After all, I am not finicky, these are not important. For good, the novel exploits the hard science fiction elements for flavor only. Indeed, the story is rich with MacGuffins of thought-provoking, very rational origin. Critics oppose them, offer “nanotechnology and all that stuff” instead. Solutions to these problems can’t change the grand idea: that, quoting the author, there is no planet B.

Great speculative fiction touches on non-STEM areas. The novel fails a little to deliver small groups dynamics; the subject that would have fit the setting perfectly, but is not covered much. A funny play on a class struggle is shown. The space colonization is often portrayed mirroring the history of the New World; space is frontier, cowboys aplenty: penal colonies, outposts, pioneers and outcasts. The space in Aurora differs, it is an elite domain, prerogative of upper estates. This take is good, reflects the reality a bit. Another fair question that is asked: considering that the odds are stacked against them, how to justify the suicidal mission to its participants and their descendants? A good reflection that doesn’t seem to bother anyone else (19:15-19:55).

This literature is good

Being an L2, essentially self-educated at a pretty adult age, my English is far from the ideal. That said, with some literature explored (I read Twilight last summer, we don’t talk about it) and becoming relatively lettered, I sense good English more and more. Or it just feels so.

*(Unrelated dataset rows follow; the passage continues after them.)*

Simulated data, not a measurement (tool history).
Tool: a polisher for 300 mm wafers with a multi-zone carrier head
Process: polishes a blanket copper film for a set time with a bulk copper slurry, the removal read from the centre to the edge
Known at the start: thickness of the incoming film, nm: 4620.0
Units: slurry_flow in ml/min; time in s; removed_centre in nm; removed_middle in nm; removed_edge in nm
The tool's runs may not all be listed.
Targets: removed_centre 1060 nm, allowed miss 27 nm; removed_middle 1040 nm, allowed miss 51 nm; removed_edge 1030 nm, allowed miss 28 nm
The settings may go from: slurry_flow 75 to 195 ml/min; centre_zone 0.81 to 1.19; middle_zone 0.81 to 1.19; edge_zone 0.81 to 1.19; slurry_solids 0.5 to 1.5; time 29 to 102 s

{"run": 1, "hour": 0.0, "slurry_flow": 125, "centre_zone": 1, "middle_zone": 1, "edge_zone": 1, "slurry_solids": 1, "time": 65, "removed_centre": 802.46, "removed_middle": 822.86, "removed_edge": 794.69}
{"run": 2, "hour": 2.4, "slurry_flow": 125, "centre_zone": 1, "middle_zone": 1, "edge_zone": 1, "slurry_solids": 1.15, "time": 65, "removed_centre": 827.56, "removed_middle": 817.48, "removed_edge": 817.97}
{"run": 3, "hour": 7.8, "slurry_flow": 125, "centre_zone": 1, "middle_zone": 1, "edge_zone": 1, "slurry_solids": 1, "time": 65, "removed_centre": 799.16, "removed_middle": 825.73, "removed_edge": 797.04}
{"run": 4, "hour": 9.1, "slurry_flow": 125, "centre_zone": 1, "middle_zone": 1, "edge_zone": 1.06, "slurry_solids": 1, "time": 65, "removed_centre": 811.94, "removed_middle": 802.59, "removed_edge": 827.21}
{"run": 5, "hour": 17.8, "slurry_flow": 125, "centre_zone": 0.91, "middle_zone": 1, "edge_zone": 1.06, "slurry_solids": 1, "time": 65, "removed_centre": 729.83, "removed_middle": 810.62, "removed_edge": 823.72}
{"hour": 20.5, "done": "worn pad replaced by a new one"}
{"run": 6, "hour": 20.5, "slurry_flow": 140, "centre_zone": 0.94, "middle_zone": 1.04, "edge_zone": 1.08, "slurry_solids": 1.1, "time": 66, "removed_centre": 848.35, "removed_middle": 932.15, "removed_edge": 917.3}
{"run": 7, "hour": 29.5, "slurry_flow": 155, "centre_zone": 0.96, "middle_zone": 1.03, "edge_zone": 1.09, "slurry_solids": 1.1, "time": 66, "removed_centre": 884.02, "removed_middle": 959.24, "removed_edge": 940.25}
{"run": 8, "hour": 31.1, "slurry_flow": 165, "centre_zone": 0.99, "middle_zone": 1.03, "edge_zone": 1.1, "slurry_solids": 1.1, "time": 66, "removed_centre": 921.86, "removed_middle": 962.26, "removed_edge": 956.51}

Reading Aurora was closely flanked with other books, Seveneves by Neal Stephenson and Leviathan Wakes, the first installment in The Expanse series. Impressions from the novels overlapped. I am not too positive with the latter piece, its moons “showing sides like a prostitute”, although generally I like quality pulp and strong language. Still, the reference was well framed, Stephenson writes good prose. To my opinion, Robinson excels. Aurora’s narration creates the mood, that gloom and doom that makes the novel special. Besides, the technical aspects are excellent too. An eloquent wordplay is placed in quantities just right, flow to complexity is balanced well - a contrasting relief to a certain every-word-is-purple author I favor lately. I didn’t find the writing dry a single bit, contrary to what I read online. Blunt credentialism it is, but Robinson has a PhD in literature (thesis on PKD!) and is, perhaps, no stranger to academically refined writing.

I prize the characters. Details would reveal the plot, yet one particular character scores very high - and again, the language tools for them evolve as they develop. Consequently, the reading felt a little on a slower side at the beginning and even tedious sometimes. I plowed myself through it for the first third - an effort well-rewarded and that I don’t regret.

Too many authors, so many books

To catch up with the contemporary science fiction is an ambitious, exponential pursuit. There is an unhealthy feedback, with every book extending the reading queue further. For now, I have to check at least the Mars trilogy. The Internet tells that there the theme and mood are reversed, and represent Robinson’s prose better. If so, I am less interested, but I enjoyed Aurora too much to skip his major work.